It is corporate results time again, and stock market analysts are busy analysing the state of the markets – the markets that they spend their time worrying about and the markets that I spend my time worrying about. I used to wonder if there really was a connect between the two, a thought that was wonderfully captured in an Economic Times headline of a few years ago: “The Sensex is driven by neither sense nor sex”! However this is a new age, and I can’t but help notice how much more involved and aware stock market analysts and fund managers are about what is happening in consumer markets.
They know their retail audit data very well and have more up to date analyses of segment and category wise aggregate demand than I do; they track market shares with the same tenacity as brand managers, and they ask a gamut of searching big picture questions: why are rural consumers not buying detergent but shelling out money for motorcycles, is the Indian woman finally ready to join the world of the living and consume processed foods, and killer questions like “what is the size of the Indian middle class” and “what do you think the consumer durables sector can be expected to grow at, given consumer finance trends and low growth in agriculture”.

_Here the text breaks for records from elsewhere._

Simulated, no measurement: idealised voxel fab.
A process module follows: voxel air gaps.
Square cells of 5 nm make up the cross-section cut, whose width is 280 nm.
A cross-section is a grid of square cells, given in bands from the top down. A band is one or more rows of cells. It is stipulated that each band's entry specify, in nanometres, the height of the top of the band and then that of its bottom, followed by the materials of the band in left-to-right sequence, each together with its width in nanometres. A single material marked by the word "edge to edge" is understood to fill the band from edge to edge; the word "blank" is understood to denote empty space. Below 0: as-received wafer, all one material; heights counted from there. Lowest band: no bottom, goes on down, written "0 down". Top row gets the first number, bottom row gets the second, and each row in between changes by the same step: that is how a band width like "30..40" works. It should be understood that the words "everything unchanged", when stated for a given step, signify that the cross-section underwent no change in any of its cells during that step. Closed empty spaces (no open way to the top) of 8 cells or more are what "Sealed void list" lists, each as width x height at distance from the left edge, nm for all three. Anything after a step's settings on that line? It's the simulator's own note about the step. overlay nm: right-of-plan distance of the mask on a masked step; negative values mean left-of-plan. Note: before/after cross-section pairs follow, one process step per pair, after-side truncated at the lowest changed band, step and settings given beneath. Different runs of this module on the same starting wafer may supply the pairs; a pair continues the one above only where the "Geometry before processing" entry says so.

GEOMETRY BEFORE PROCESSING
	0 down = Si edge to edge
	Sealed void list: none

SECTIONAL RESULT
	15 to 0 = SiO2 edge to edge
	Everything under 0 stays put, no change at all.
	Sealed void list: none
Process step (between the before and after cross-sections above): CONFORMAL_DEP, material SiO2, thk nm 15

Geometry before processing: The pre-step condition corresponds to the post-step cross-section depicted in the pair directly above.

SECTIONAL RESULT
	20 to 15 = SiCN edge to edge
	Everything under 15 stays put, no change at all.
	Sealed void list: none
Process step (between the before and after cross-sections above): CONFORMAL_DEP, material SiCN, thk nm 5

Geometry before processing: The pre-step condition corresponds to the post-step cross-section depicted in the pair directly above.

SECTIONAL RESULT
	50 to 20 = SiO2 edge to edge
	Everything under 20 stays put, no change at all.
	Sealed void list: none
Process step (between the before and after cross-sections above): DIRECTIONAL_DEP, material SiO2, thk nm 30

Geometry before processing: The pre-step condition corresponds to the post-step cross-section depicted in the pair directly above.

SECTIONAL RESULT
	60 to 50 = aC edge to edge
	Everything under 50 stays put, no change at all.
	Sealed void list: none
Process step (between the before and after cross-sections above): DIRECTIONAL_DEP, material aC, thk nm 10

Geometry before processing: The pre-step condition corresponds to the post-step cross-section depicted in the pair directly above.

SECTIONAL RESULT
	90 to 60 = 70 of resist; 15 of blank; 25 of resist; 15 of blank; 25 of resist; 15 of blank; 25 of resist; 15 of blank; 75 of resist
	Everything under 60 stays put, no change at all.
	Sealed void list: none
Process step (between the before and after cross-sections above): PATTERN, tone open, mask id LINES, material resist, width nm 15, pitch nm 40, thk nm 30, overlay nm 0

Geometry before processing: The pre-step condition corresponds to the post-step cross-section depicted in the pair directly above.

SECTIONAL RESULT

It is now time to move from focusing on the macro consumer demand picture to zooming in on the micro company picture. The fact is that when the tide was coming in strongly, it swept everybody closer to the shore, irrespective of their swimming capability. The mental model of an average industry performance with a few outliers worked well. But in a receding tide, while everyone is getting battered, the stronger swimmers will emerge in far better shape when the tide begins to turn again. There will be some that will get swept away if the tide takes much longer to turn, and there will be others who will be too exhausted from just hanging in there to show much progress when the good times come.
Since analysts presentations are beginning to get more frequent, formal and serious, here are some suggestions for what analysts might ask for, in the realm of really understanding (1) a company’s reported market standing and performance and (2) its fundamental competitive strength in the market and (3) the quality and clarity of its market strategy. The first thing to ask for should be details of the quality of the company’s market performance, and not just the quantity. A company that has discounted or ‘schemed’ its way to showing large volume improvements or has stuffed its pipeline should not get more credit than one that has shown very modest growth, but for reasons of consumer pull, or reasons of well thought out price – volume trade offs. Dropping price per se, is not heresy, but there has to be a strategic logic for it. Further, a company that has a better quality customer base must get more marks than one that has the same volume and value but is made up of a more rag tag bunch of customers. The director of a leading consumer goods company illustrated this point in a recent interview, by saying that they would rather control 50% of the market through having the top two or three brands than control 50% through having 5 or 6 brands with lower market share. Companies should be asked to provide some evidence of consumer loyalty – even in a brand promiscuous category, there is a notion of loyalty and retention. It just ensures that a customer or a percentage point of market share acquired is here to stay and act as fuel for further growth. Finally, there is the issue of brand strength. Companies must be asked to provide periodic evidence of brand health in terms of metrics like competition benchmarked brand image and brand commitment. We are at an era when golden great brands of yesteryear are slipping because they have not overhauled themselves in response to new competition or new customers with different world views.
The second thing to analyse is whether there is a clear market strategy that the company has. This should not be a “see what programs and policies I have adopted to improve market share for each category or brand”. It should be a clear statement of the market strategy fundamentals i.e. “these are the market spaces which I have defined as my primary and secondary playgrounds”, “this is my way of playing the game in each of these playgrounds” and “here’s why I think I should win”. The last one is particularly important – companies often say that they should win because they pay attention to quality, cost and customer delight. The question is one of how they believe that they do it better than their competition. The issue is not of a mere value proposition, to use a hackneyed phrase, but that of a rivalry proposition. And there must be some substantiation of why they believe they can deliver this proposition better than the next guy.
Finally a company that has demonstrated evidence of seeing market shifts (either of the market structure kind or of the consumer behaviour kind) earlier than the others and acted on it must get more credit than one that did not. In the same vein, a fast follower must get more credit than one resistant to change. However a blind follower of the leader must get less credit unless they can provide sound logic for why the leaders actions are relevant in their own company’s context as well.